These days, communication channels have multiplied so even the smallest SME makes use of a variety of direct contact channels to answer all of the customers’ needs, inquiries, and questions. Practically all organizations are present not only in physical interaction channels (e.g.: offices, call centers) but also in virtual channels (e.g.: websites, social networks).
Within this new reality involving the organizations’ communication and interaction channels, there appears a consumer who has no access to a multiplicity of technological options to reach a company or organization: mobile phones with Internet access, laptops, desktops, tablets, smart TVs, and other devices that ensure connectivity and 24-hour service accessibility.
Indeed, it is worth stressing that such a multiplicity of communication options has not replaced customer-company physical interaction; on the contrary, it complements and integrates it to provide more and better customer satisfaction and match expectations. At least, that’s how it should work.
Omni Channel Communication: Transforming Customer Experience
At the same time, customer loyalty is a remarkably more volatile variable. This is even true for those industries which have historically hit the highest loyalty rates. According to Bain’s Financial Services 2013 research on 27 countries’ banking sectors, customers who change banking companies outnumber new customers initiating operations at a bank for the first time.
This difference represents 3% in developed countries and 6% in developing countries.
Both new channels and technologies also involve new risks that must be managed. Today, any customer’s negative experience is spread and disclosed at an astonishing speed through the same tools of communication used to interact with the company (websites, instant messaging, and social networks), which in the long run brings about other customers’ migration.
Consequently, companies that offer multi-channel attention face the urge to set a unified strategy that guarantees an equally satisfying customer experience at every channel of communication. Such a unified strategy, that is the attempt to achieve a strong synergy between physical and virtual channels of attention using clear, definite, and coherent policies is what we refer to as the Omni channel which may become an organization’s essential ally to revamp business results.
Additional Information
If we pause for a few seconds, any one of us will easily recall interacting with an organization through several channels and feel as if interacting with totally different institutions. This multiple personality syndrome is the commonplace pathology of companies that offer multi-channel instead of omni channel attention.
Understanding that there exists a relationship among the diverse channels, that such a relationship must exist, is the first necessary step to offset previous mistakes and begin to show similar identities, with the sole objective of achieving one unique organization’s identity.
One more key component of omni-channeling has to do with understanding customers’ expectations of each channel. Although it is true that online transactions are increasingly becoming the preferred choice and that many customers have migrated to online interaction, it is also true that the service area is still the only space with the ability to bring about unforgettable experiences (satisfying or not), since physical interaction is decisive.
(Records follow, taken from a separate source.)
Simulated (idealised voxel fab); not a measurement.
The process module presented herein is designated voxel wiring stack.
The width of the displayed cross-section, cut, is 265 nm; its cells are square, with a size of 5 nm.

Making sense of this reality helps each channel’s roles acquire a different and distinct meaning. Those spaces where traditional transactional operations used to take place began to migrate to new schemes where the provision of services becomes more relevant. A clear example may be observed in the banking sector whose traditional attention model has been changing to organize credit card offers, loans, and several commercial operations in a hierarchy.
Within this context, the contribution of communication tools, such as signage, becomes prominent due to their ability to get across segmented messages according to customers’ profiles at an accurate place and time, which creates new cross-selling opportunities.
Conclusion
For an organization, the adoption of omni-channel strategies is a maturating process that takes time, patience, perseverance, and ongoing customer feedback regarding their service experience. It is a matter that involves the organization as a unity, responsible for its policies, and the way it operates, serves, and understands.
Organizations count on a fundamental ally that may dramatically shorten the process of agreeing and applying coherent and consistent policies: technology. This tool is capable of not only gathering but also processing all the necessary information to get to know customers’ satisfaction rates throughout the channels to redefine the future of the omni-channel strategy.